A number of national news reports have recently claimed that no one who came to the U.S. as a refugee has ever been arrested for anything related to terrorism. We in Idaho know that’s not the case, as Fazliddin Kurbanov was convicted in August of attempting to provide material support to a terrorist group, conspiring to do the same, and possession of an unregistered destructive device. Kurbanov had come to Boise in 2009 as a Christian refugee from Uzbekistan, a Muslim country where he and his family were persecuted after their conversion to Christianity.

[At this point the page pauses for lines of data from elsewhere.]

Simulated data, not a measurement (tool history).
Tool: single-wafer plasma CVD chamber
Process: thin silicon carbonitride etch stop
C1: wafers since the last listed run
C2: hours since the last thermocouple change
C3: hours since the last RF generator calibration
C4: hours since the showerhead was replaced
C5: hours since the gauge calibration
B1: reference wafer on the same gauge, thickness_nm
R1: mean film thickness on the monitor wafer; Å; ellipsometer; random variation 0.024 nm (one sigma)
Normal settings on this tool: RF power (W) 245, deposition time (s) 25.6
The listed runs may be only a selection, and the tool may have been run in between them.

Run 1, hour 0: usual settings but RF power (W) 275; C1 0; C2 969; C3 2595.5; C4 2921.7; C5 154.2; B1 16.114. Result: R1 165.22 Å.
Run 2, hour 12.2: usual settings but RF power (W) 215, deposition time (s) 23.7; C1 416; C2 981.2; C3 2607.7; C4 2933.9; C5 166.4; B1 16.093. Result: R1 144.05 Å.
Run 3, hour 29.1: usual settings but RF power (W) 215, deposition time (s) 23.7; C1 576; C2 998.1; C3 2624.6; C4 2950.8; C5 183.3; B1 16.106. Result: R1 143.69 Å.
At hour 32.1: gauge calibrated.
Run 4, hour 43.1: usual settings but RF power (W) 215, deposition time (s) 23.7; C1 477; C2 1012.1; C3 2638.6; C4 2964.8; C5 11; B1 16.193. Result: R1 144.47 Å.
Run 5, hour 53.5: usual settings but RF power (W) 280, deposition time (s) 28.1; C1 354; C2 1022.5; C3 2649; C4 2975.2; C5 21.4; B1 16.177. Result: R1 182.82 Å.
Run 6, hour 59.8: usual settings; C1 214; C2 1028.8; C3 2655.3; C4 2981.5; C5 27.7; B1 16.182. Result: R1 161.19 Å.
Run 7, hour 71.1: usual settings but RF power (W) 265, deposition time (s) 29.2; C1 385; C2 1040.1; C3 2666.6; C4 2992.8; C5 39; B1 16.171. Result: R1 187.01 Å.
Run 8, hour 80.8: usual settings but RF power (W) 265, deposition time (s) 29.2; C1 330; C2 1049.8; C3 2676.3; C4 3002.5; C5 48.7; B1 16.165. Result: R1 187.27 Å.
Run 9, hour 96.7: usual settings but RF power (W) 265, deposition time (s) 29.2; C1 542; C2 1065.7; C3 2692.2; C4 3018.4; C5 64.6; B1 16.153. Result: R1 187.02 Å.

It was only after living in the United States, moving elsewhere for work and meeting and staying with fellow Uzbekis that Kurbanov converted to Islam and made contact with a terrorist organization in Uzbekistan that was linked to the Taliban; his convictions involved his activities three years after arriving in the U.S. He’s now awaiting sentencing.
Wendy Olson, U.S. Attorney for Idaho, wrote in a recent guest opinion, “Evidence presented at his trial showed that his criminal activity, his attempts and his communication with a known terrorist organization overseas began only after he had been in the United States for some time. Kurbanov’s actions were his own, not those of the greater refugee community. Both his entry into this country and his prosecution for criminal acts that occurred after he arrived are consistent with the principles of due process and rule of law for which this country is known.”
She added, “An equally important principle on which our system of justice is based is that we investigate, detain and prosecute people based on what they do, and not based on how they look, how they worship, the clothes they wear or their country of origin. Our history shows, through the internment of thousands of Japanese-Americans in World War II, that when we ignore this principle, we get it wrong.” You can read Olson’s full article here.
Jan Reeves, director of the Idaho Office for Refugees, said, “Everything that I have read indicates that he became disaffected and radicalized after he arrived in the U.S. If this is the case, then it’s not about the vetting process.” He said he believes the case, instead, points to the need to make sure people who arrive as refugees “have all the opportunities they need to become successful.”
“Inclusion and integration is the best preventer of radical ideas and radical behavior,” Reeves said. He said people who feel like they belong “are not nearly as likely to act out against society.”